Let’s face facts. We have lost this war on drugs and our casualties have been severe, most notably in the poorer neighborhoods. Let’s try more judicious controls and see if that works better. This doesn’t mean anything goes; there must be some sensible middle ground. We could hardly be worse off, or at least that is so for the currently over-criminalized segments of society.

The False Hope of Compromise

Researchers into how people organize their thoughts have discovered a strong correlation with political leaning. They use a simple test that goes as follows. Subjects are presented with three images: a scarf, a mitten, and a hand. Then they are asked which two objects are most closely related.

Broadly speaking, there are two distinct modes of thought. Holistic thinking is oriented toward context, basing choices on situations and circumstances. Analytic thinking detaches objects from contexts and uses categorical rules. In this test, holistic thinkers choose the relational pairing — mittens are worn on the hand — while analytic thinkers choose the categorical pairing — the scarf and mitten are items of winter clothing. Which did you pick?

People tend to think holistically when they hold an interdependent, connected view of the self, emphasizing harmony over self-expression. Analytic thinkers believe in autonomy and self-direction, with the stress being on personal responsibility. Of course each person can and does switch between these modes of thought, although one usually dominates.

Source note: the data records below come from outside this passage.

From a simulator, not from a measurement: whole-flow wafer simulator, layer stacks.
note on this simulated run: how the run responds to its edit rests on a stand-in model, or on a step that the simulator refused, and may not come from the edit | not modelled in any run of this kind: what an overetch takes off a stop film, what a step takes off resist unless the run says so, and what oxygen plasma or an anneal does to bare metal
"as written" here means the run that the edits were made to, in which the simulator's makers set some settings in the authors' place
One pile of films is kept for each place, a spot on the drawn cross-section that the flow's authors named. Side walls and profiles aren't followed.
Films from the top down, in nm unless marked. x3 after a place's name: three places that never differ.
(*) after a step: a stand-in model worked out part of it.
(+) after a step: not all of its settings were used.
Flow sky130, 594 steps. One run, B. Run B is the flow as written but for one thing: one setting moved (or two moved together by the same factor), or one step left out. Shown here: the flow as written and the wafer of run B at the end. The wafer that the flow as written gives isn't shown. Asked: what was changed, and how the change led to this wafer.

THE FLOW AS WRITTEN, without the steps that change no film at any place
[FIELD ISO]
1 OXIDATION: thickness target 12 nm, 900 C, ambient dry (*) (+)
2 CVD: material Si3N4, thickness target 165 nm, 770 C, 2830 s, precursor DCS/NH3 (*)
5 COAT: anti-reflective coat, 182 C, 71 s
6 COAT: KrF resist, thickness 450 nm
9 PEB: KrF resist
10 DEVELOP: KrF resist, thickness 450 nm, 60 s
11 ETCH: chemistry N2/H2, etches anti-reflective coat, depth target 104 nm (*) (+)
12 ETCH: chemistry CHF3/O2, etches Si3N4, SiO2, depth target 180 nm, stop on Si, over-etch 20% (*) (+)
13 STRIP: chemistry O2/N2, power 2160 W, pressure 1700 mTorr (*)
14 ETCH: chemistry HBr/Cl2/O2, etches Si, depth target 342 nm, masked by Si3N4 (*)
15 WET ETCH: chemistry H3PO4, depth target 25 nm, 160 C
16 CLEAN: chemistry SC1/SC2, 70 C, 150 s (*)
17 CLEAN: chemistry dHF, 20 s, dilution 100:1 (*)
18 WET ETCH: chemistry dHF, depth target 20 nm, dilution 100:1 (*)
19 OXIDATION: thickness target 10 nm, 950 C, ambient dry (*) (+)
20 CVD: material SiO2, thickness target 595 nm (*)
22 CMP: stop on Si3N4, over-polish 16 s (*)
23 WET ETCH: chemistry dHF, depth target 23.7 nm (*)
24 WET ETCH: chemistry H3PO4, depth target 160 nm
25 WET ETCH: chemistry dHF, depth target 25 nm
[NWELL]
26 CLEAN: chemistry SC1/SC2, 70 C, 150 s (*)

The correlation which this research has revealed is that liberals tend to think holistically while conservatives tend to be analytical. Moreover this divergence appears most strongly at the outer fringes in both groups.

This goes a long way toward explaining the different world views of each political camp and why there is constant misunderstanding between them. It is often asserted that their conflicts primarily stem from differing values, but this research seems to indicate that it is even more basic than that. It isn’t the conclusions by which they differ as much as how they reach them. They simply think differently. Both modes of thought are sound and practical, but in specific circumstances each group would believe that the other ignores realities that they find obvious.

We Agree

So, anyone expecting either convergence or compromise is unrealistic. This does happen, but in such cases each side is simply putting up with some of the other’s ill-informed beliefs for the sake of some greater good. There is actually no agreement at all. What is worse is that each such arrangement fails to build trust that might lead to further compromises.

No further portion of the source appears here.